Fall is for square-bills

Rick Clunn's system for fall cranking will put more bass in your boat

Rick Clunn at the 2011 Legends tournament
Ken Duke
Who knows more about square-bill fishing than Rick Clunn? Absolutely no one.

There was a time when Rick Clunn had an advantage in the fall over other bass anglers. He exploited that advantage, too, winning back-to-back Bassmaster Classics in 1976 and 1977, then finishing second in ’78 and third in ’79, when the Classic was a fall event.

“Back then people would fish deeper in the fall because they thought the fish would move deeper with winter coming,” said Clunn, a four-time Bassmaster Classic champion. “But actually there’s a transition from late summer to fall where the fish move shallow again.

“At that time, you could go in the backs of creeks and there would be nobody there. Now people have been educated pretty well.”

Clunn’s favorite lure when the days start getting shorter and the water temperature drops is a square-billed crankbait.

“It’s a bait that I know as well as anybody,” said Clunn, who turned 65 years old in July. “My first Classic was won on a square-bill. A lot of people don’t realize that. They think of it as a new bait.”

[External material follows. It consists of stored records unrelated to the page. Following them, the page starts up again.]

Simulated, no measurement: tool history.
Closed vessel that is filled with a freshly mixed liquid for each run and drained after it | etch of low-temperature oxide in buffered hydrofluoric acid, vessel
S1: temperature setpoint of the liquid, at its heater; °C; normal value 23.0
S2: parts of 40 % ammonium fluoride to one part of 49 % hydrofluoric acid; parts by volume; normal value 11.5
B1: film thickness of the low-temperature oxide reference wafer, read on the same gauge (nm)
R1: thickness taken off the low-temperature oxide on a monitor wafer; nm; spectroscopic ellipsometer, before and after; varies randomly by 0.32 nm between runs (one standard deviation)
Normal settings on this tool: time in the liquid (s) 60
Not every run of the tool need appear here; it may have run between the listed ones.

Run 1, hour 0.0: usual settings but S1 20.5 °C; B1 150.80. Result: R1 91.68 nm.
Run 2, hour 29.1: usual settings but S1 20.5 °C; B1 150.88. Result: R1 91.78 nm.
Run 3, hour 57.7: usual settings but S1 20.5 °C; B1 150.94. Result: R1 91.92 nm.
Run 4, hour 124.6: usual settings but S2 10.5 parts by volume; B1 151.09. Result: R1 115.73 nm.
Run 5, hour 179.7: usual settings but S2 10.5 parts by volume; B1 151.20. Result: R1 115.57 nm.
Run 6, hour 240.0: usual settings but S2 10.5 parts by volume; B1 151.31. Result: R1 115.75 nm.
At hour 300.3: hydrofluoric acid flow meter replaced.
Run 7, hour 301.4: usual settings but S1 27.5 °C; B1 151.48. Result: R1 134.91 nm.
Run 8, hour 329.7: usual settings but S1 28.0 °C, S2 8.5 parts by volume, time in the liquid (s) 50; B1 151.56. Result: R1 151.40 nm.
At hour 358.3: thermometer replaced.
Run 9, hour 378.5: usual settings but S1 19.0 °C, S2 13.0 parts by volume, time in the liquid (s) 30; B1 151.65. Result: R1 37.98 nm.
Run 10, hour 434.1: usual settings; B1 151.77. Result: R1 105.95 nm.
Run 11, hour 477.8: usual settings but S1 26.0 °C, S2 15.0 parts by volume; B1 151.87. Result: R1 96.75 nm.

Clunn won that 1976 Classic throwing a Bagley Honey B crankbait. Now he favors a Luck-E-Strike Series 1, 2 or 3. The size of the lure is a key. It’s one that Clunn can’t help you with; that decision has to be made on the water.

“The one thing that’s important in the fall is what size bait the fish want,” said the Ava, Mo., resident. “Sometimes they want a big one; the next year they might want a small one.”

The best way to fish a square-billed crankbait has changed over the years. It used to be considered strictly a bait to be thrown at wood cover. Anglers have figured out that bouncing it off rock can trigger a strike just as well.

Clunn advises others to fish the square-bill just like you would a spinnerbait, and don’t be afraid to get it hung up. The flatter head and wider body on the Luck-E-Strike series that he helped design gives the lures a wider wobble and helps them get through cover without hanging up, according to Clunn.

Rick Clunn is armed with a square-billed crankbait.

 

As for colors in the Luck-E-Strike series, Clunn favors "copper perch" in off-colored water and "snow leopard" (pearl with black and green glitter on the back) in clearer conditions.

Basically, you can’t fish too shallow in the fall, according to Clunn. “So many of these lakes, which are usually low in the fall, will be silted in and most people can’t get through them with big boats,” he said. “Sometimes you need to get over those silted in areas and get back in where the creek channel has still got some depth to it.”

When fishing square bills, Clunn likes a 7-foot fiberglass rod. He believes fiberglass has fish-catching and fish-fighting characteristics that can’t be matched by more modern rod materials.

“I’m tickled to death that a few manufacturers are starting to make fiberglass rods again,” Clunn said. “They never really fell out of favor with the anglers. They fell out of favor with the manufacturers in the late ‘70s when that landslide of high-tech materials came in.”

So what makes fiberglass so special, particularly when fishing crankbaits?

“I could sit here and say it’s the parabolic curve and all that stuff," Clunn said, "but I don’t know. It’s just the action. It’s just like some square-bills run different, and even though you’ve got three that look just alike, one will catch more fish than the others.

“There’s something about fiberglass that aligns with the mechanics of the way a bass inhales a lure. You hook them deeper.”

Wright & McGill now make a Rick Clunn signature series fiberglass cranking rod. Clunn prefers the “heavy murky water” action.

“If you’re fishing a small bait, you don’t necessarily need it to be that heavy, but I like it, even on a small bait,” Clunn said.

Clunn favors 15-pound test monofilament for square-bills. He might up it to 17 or even 25-pound test with the Luck-E-Strike Series 3, which is a bigger, deeper-running lure.

“Normally, you’re not making long casts when you’re fishing square-bills,” Clunn said. “You’re making short casts and hitting targets. When you’re fishing one- to three-feet deep, you’re not trying to achieve depth. You’re trying to achieve power.”